UK’s ‘Big Society’ guru tutors Australian Libs


In June 2011 Tony Abbott introduced the director of a UK think tank who presented a keynote address to a conference convened by the Menzies Research Institute, the Liberal Party’s in-house think tank. 

Abbott welcomed ResPublica’s CEO Phillip Blond as a ‘friend of Australia’. During his Australian visit, Blond also briefed Opposition cabinet members and local government officials and published a critique of the Australian political landscape in which he advocated major changes to the relationship between the public, private and community sectors.

Blond’s visit went largely unreported at the time. Why should his visit matter to Challenge readers? Why should Australians care about public sector changes in the UK?

In the UK, Philip Blond is known as a principal architect of David Cameron’s ‘Big Society’ agenda. Under this radical reform program, the UK Government is slashing hundreds of thousands of Government jobs and outsourcing massive chunks of the public sector, while promising to strengthen communities, encourage volunteerism and entrepreneurialism and diversify service provision.

This debate has run hot since David Cameron’s election as Prime Minister in May 2010. Cameron’s changes are quickly fulfilling his election promise to ‘redefine the role of the state as a provider of public services’. Initially marketed as a strategy to empower communities, encourage a diversity of service providers, and foster volunteerism and mutualism, the ‘Big Society’ changes coincided with an £81 billion reduction in public spending.

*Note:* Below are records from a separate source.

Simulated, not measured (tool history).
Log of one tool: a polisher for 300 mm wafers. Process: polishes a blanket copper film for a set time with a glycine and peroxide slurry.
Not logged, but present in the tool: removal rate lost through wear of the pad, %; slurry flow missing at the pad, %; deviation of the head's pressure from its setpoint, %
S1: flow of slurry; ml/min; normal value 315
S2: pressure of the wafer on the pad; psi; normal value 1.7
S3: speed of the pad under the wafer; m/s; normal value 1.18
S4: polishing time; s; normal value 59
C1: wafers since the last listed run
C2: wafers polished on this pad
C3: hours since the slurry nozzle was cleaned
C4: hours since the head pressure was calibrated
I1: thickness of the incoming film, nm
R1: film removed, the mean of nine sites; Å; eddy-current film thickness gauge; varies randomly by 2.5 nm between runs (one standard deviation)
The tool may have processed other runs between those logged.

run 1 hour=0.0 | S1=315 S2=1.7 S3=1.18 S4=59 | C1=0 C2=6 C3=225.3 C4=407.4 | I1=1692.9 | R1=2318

In the UK, the ‘Big Society’ debate about the role and size of the public sector, and the corresponding roles of the corporate and community sectors, receives prominent daily media coverage. This is not the case in Australia, where the mainstream media tends to ignore any serious consideration of public sector issues.

Many Australians are unaware that our national public service is currently experiencing dramatic cuts. Late last year, the Gillard Government reduced the public service budget by $2.2 billion by increasing the ‘efficiency dividend’ from 1.5% to 4%. This measure and the public sector budget cuts announced in the May 2012 budget are forcing agencies and departments to retrench thousands of public servants and scale back services in order to achieve a modest surplus.

This is little hope of reprieve in sight, as the Liberal Opposition has pledged to retrench 12,000 Australian Public Service employees ‘for starters’ if elected, and to slash a staggering $70 billion from government spending. These cuts, like those currently occurring, directly impact on the services we receive and on our society.

In Australia’s increasingly uncertain political environment, it is vitally important that we learn as much as it can about the reality of the UK’s Big Society in order to understand what these changes would mean here.